German justice contaminated by Nazis in post-war years

Germany's justice system was still filled with former Nazis well into the 1970s, as the Cold War coloured efforts to root out fascists, according a damning official inquiry presented Thursday.

Professors Friedrich Kießling and Christoph Safferling present their report
Professors Friedrich Kießling and Christoph Safferling present their report "State Security in the Cold War". Photo: picture alliance/dpa | Uwe Anspach

In the 600-page collection of findings entitled “State Security in the Cold War”, historian Friedrich Kiessling and legal scholar Christoph Safferling focused on the period from the early 1950s until 1974.

Their research found that between 1953 and 1959, around three in four top officials at the federal prosecutor’s office, which commissioned the report, had belonged to the Nazi party.

More than 80 percent had worked in Adolf Hitler’s justice apparatus, and it would take until 1972 before they were no longer in the majority.

“On the face of it they were highly competent lawyers… but that came against the backdrop of the death sentences and race laws in which they were involved,” said Margaretha Sudhof, state secretary at the justice ministry, unveiling the report.

“These are disturbing contradictions to which our country has long remained blind.”

‘Combat mission’

It was not until 1992, two years after Germany’s national reunification, that the last prosecutor with a fascist background left the office.

“There was no break, let alone a conscious break, with the Nazi past” at the federal prosecutor’s office, the authors concluded, stressing “the great and long continuity” of the functions held and “the high number” of officials involved in Hitler’s regime.

Chief federal prosecutor Peter Frank commissioned the study in 2017. The federal prosecutor’s office is one of Germany’s most powerful institutions, handling the most serious national security cases including those involving terrorism and espionage.

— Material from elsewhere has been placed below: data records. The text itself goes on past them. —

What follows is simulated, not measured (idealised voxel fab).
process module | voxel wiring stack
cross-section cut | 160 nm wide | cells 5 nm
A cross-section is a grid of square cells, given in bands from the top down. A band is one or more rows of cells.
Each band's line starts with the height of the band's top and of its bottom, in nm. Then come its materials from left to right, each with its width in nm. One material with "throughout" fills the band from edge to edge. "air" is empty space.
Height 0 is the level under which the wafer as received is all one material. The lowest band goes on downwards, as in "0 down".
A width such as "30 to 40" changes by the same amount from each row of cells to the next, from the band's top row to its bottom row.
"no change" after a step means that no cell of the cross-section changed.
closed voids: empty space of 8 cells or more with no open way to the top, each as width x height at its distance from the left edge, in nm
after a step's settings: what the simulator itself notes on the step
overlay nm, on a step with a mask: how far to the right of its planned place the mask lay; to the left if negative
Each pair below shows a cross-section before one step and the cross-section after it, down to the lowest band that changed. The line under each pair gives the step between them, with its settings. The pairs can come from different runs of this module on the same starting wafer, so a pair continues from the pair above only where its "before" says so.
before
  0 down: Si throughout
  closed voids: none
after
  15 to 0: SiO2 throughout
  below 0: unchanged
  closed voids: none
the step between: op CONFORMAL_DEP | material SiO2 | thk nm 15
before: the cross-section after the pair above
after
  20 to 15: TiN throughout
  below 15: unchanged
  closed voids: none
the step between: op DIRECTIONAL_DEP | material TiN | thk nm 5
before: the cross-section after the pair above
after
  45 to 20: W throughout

With more than 100 prosecutors, it is “the central actor in the fight against terror,” the report authors said, underlining its growing role in the decades since the September 11th, 2001 attacks in the United States.

The researchers were given unfettered access to hundreds of files labelled classified after the war, and found that rooting out alleged communists was often prioritised over other threats, including from the far right.

“In the 1950s the federal prosecutor’s office had a combat mission – not a legal but a political one: to pursue all the communists in the country,” the daily Süddeutsche Zeitung said in a summary of the report.

‘Recycling’ Nazis

The fact that West Germany widely used former officials from the Nazi regime in its post-war administration had long been known.

For example, Hans Globke served as chief of staff and a trusted confidant to former conservative West German chancellor Konrad Adenauer between 1953 and 1963 and was responsible for recruitment to top posts.

However, Globke had also been a senior civil servant in the Nazi-era interior ministry and was involved in the drafting of the 1935 Nuremberg race laws that imposed the first dramatic restrictions on Jews.

In recent years, systematic digging into the past of key ministries and institutions has unearthed a troubling and previously hidden degree of “recycling” of Third Reich officials in the post-war decades.

A 2016 government report revealed that in 1957, more than a decade after the war ended, around 77 percent of senior officials at the justice ministry had been members of the Nazi party. That study, also carried out by Safferling, revealed that the number of former Nazis at the ministry did not decline after the fall of the regime but actually grew in the 1950s.

Part of the justification was cynical pragmatism: the new republic needed experienced civil servants to establish the West German justice system. Furthermore, the priorities of the Allies who won the war and “liberated” the country from the Nazis were quickly turned upside down in the Cold War context.

After seeking to de-Nazify West Germany after 1945, the aim quickly shifted to building a capitalist bulwark against the communist threat. That approach often meant turning a blind eye to Germans’ previous involvement in the Third Reich.

In recent years, Germany has embarked on a twilight attempt to provide justice for concentration camp victims, placing several former guards in their 90s on trial for wartime crimes.